Zach BrockZach Brock
Sanitizing Solr requests
edit Posted by Zach Brock on Friday July 17, 2009 at 01:29PM

If you're accepting user input for Solr (which I expect most projects using it are), you've probably noticed that you need to sanitize what queries you pass to Solr. After reading a bunch of conflicting documentation and blog posts, I put together a simple little module to handle it for you. It should strip out everything that would cause Solr to throw an error on a query string. Let me know if it works for you or if I missed any corner cases!
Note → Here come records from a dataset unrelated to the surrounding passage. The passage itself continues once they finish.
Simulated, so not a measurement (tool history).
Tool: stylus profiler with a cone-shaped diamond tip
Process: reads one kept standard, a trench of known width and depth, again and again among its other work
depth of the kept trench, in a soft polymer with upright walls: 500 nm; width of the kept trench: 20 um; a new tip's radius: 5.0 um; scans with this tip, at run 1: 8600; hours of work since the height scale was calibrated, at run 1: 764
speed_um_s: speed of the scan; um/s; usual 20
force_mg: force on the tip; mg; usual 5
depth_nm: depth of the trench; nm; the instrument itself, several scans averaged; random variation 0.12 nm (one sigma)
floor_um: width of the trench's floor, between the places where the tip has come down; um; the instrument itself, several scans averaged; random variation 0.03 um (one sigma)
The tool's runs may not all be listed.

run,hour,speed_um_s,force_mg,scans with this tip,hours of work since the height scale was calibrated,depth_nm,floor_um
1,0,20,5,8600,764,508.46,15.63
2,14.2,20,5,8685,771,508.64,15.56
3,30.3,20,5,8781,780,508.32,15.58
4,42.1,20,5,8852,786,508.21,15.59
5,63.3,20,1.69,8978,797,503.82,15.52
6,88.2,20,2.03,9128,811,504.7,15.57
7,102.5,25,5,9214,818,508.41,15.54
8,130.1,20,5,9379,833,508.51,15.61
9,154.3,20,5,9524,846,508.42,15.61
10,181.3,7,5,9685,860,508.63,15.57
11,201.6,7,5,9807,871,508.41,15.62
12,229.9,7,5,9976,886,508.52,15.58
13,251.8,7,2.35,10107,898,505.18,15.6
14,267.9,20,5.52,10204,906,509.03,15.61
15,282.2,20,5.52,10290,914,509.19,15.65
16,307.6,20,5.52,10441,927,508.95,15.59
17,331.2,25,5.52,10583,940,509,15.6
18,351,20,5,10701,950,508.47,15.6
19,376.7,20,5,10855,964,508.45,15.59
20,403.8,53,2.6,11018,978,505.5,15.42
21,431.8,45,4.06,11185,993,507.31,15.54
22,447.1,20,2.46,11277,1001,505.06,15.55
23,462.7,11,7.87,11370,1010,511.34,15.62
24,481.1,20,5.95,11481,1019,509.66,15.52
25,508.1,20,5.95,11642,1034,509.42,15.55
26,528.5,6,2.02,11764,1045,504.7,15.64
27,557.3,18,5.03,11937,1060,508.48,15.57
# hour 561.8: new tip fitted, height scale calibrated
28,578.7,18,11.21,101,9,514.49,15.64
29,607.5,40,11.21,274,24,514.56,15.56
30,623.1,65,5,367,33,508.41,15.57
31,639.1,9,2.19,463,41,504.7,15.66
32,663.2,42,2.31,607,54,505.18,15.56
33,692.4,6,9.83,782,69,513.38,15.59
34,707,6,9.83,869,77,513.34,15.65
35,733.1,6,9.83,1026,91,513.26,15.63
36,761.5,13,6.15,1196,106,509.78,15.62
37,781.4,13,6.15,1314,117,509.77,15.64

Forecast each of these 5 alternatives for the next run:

module SolrStringSanitizer
  ILLEGAL_SOLR_CHARACTERS_REGEXP = /\+|\-|!|(|)|{|}|[|]|\^|\|"|~|*|\?|:|;|&&|\|\|/

  def self.sanitize(string)
    if string
      string.gsub(ILLEGAL_SOLR_CHARACTERS_REGEXP,"")
    end
  end
end

Comments

  1. jeff jeff on July 18, 2009 at 11:03PM

    I was getting an error:

    invalid regular expression; there's no previous pattern, to which '{' would define cardinality at 13: /\+|\-|!|(|)|{|}|[|]|\^|\|"|~|*|\?|:|;|&&|\|\|/):

    So I changed the regex to this and it seems to work:

    ILLEGAL_SOLR_CHARACTERS_REGEXP = /[\+\-!(){}[]\^\|"~*\?:;&]/

    Basically escaped most of the characters, and put them in a character class rather than having all of the 'OR' pipes.

  2. jeff jeff on July 18, 2009 at 11:08PM

    Wow, no markdown love. pastie to the rescue: http://pastie.org/550997

    Feel free to delete the broken posts.

  3. John John on July 20, 2009 at 03:08AM

    The regular expression prevents wildcard searching...

  4. Joseph Palermo Joseph Palermo on July 20, 2009 at 09:45AM

    All of those characters are valid text too, escaping them seems more appropriate than removing them.

  5. Jeremy Voorhis Jeremy Voorhis on August 03, 2009 at 10:15AM

    I've also written alternative to accepting raw user input in the form of a Lucene query generator. We mainly used the library for constructing specific searches for view, but it's also makes building "advanced" search interfaces easier.

    http://github.com/jvoorhis/lucene_query/tree/master

    Thanks to Mike Mangino of Elevated Rails for allowing me to release the library with an MIT license.